# Roll Out Awnings For Slide Outs



## villui (Jun 6, 2012)

Any recommendations? Thinking of installing on 301bq slideouts.


----------



## egregg57 (Feb 13, 2006)

villui said:


> Any recommendations? Thinking of installing on 301bq slideouts.


A wise choice. Will save you from a bit of cleaning and debris removal. They can be a bit expensive. Nevertheless I would recommend AE.

Eric


----------



## KTMRacer (Jun 28, 2010)

egregg57 said:


> Any recommendations? Thinking of installing on 301bq slideouts.


A wise choice. Will save you from a bit of cleaning and debris removal. They can be a bit expensive. Nevertheless I would recommend AE.

Eric
[/quote]

x2 on the AE. And if you can swing the $$$ go with the ones with the full wrap cover (enclosed cover). Much nicer looking when closed and does a much better job of protecting the fabric.
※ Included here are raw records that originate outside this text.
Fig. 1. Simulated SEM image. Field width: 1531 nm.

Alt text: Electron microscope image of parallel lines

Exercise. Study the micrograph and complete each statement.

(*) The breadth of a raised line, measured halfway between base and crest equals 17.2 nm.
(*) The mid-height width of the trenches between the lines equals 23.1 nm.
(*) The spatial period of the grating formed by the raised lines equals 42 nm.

Valuable in the rain and around leaves/pine needles. Also helps in the heat by reducing the heat absorption on the slide tops


----------



## DFG (Jul 18, 2011)

I have fully enclosed Carefree slide-out toppers on my 2012 301BQ. When I researched last year it was toss-up between A&E and Carefree. Ended up with Carefree due to cost. I have had no problems.


----------



## Todd&Regan (Jul 1, 2010)

DFG said:


> I have fully enclosed Carefree slide-out toppers on my 2012 301BQ. When I researched last year it was toss-up between A&E and Carefree. Ended up with Carefree due to cost. I have had no problems.


The Carefree Kover 3 is a nice enclosed slideout awning at a resonable cost.


----------



## Doxie-Doglover-Too (Jan 25, 2007)

we had them installed just before going into winter storage, so have not camped with them yet. The man gave us piece of advice: if the wind is making them make noise, put inflated beach ball under them...stops the noise.


----------